Offshore drilling good for jobs, global position

Bernard Weinstein, associate director of SMU's Maguire Energy Institute, writes that offshore drilling is good for jobs.

By Bernard Weinstein

As 2018 begins, America's families and businesses have good reasons to be optimistic about the economy. The jobless rate is at a 17-year low, employment is at an all-time high, real wages are rising, corporate profits are strong, business investment is increasing, and the "Great Recession" has become a distant memory. What's more, whereas a decade ago energy was scarce and expensive, today - thanks to the shale revolution - oil and natural gas are abundant and comparatively cheap. Indeed, an argument can be made that the decline in energy costs has played a major role in the economic rebound from the debacle of 2008-2009.

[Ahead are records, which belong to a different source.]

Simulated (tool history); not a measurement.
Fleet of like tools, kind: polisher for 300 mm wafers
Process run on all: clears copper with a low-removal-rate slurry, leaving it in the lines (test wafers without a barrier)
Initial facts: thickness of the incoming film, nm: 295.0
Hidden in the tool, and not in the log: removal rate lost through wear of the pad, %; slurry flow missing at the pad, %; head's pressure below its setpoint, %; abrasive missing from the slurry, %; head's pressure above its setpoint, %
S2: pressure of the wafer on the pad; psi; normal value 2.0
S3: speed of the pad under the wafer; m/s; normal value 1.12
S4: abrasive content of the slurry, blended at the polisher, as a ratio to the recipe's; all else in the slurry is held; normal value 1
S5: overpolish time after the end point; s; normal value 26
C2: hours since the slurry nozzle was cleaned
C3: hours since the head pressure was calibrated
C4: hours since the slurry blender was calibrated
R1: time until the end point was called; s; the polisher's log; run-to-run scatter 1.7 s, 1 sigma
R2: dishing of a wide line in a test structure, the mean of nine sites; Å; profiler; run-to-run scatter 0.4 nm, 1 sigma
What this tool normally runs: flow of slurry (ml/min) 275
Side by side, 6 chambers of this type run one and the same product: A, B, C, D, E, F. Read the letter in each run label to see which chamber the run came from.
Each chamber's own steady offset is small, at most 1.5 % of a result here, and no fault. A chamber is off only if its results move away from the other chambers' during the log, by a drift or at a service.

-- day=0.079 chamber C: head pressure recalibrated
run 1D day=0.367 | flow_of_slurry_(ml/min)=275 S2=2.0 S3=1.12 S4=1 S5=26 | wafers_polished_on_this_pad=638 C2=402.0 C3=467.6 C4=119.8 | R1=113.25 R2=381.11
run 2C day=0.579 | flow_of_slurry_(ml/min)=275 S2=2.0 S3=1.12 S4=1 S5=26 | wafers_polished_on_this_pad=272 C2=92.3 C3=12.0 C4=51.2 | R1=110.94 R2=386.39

Another dramatic change on the energy front is America's emergence as a growing player in the global market place. Currently, we're exporting more than one million barrels per day of crude oil while we've also become a small but fast-growing supplier in the international liquefied gas market. The U.S. Energy Information Administration projects our oil exports will double, and our gas exports will triple, by the end of next year.

In short, America has once again become an energy superpower, and the old mantra of "energy independence" is being replaced by the new mantra of "energy dominance." But achieving energy dominance for the long-term requires taking actions today, in particular removing restrictions on the industry's ability to explore for resources in promising areas such as the outer continental shelf where 94 percent is currently off limits.

The Trump administration has already taken several actions in that regard. Last fall, the Department of the Interior proposed that nearly 77 million acres in the Gulf of Mexico be offered for drilling leases starting in March 2018. Then on Jan. 4, the White House announced it would allow new offshore oil and gas drilling in nearly all United States coastal waters, giving energy companies access to the California coast for the first time in decades, while opening more than a billion acres in the Arctic and along the Atlantic Seaboard.

Industry groups have praised the plan while Interior Secretary Ryan Zinke has stated the leasing program will promote responsible energy development while helping pay for coastal conservation efforts. Not surprisingly, a coalition of more than 60 environmental groups has lambasted the proposal, arguing it will do irreparable harm to America's oceans, coastal economies, public health and marine life. And governors of several coastal states have also expressed strong opposition.

Given the growing industry focus on land-based shale plays, and the higher drilling costs associated with offshore prospects, there's not likely to be a rush to buy offshore leases in the current price environment. An extended period for public comment and the likelihood of lawsuits will also delay any significant leasing activity, for at least several years. Still, to maintain long-term energy competitiveness as we become a larger player in global oil and gas markets, it's important to open these areas for future exploration and production so they can be included in America's portfolio of energy reserves.

We should also keep in mind that our economic prosperity is highly dependent on a thriving energy industry that accounts for more than nine million American jobs. What's more, all households and businesses benefit from reliable and abundant energy that keeps down heating, power and transportation costs while giving a leg-up to America's manufacturing sector.

America's growing energy dominance is not just a matter of jobs and revenue. In many ways, our ability to produce energy also affects our position in the global arena, especially as tensions increase with Russia, currently the world's No. 1 oil producer and No. 2 exporter.

By eliminating restrictions on America's ability to develop energy resources, we will be better able to leverage the advantages of the American economy and engage our neighbors in the Western Hemisphere in a shared interest in economic prosperity.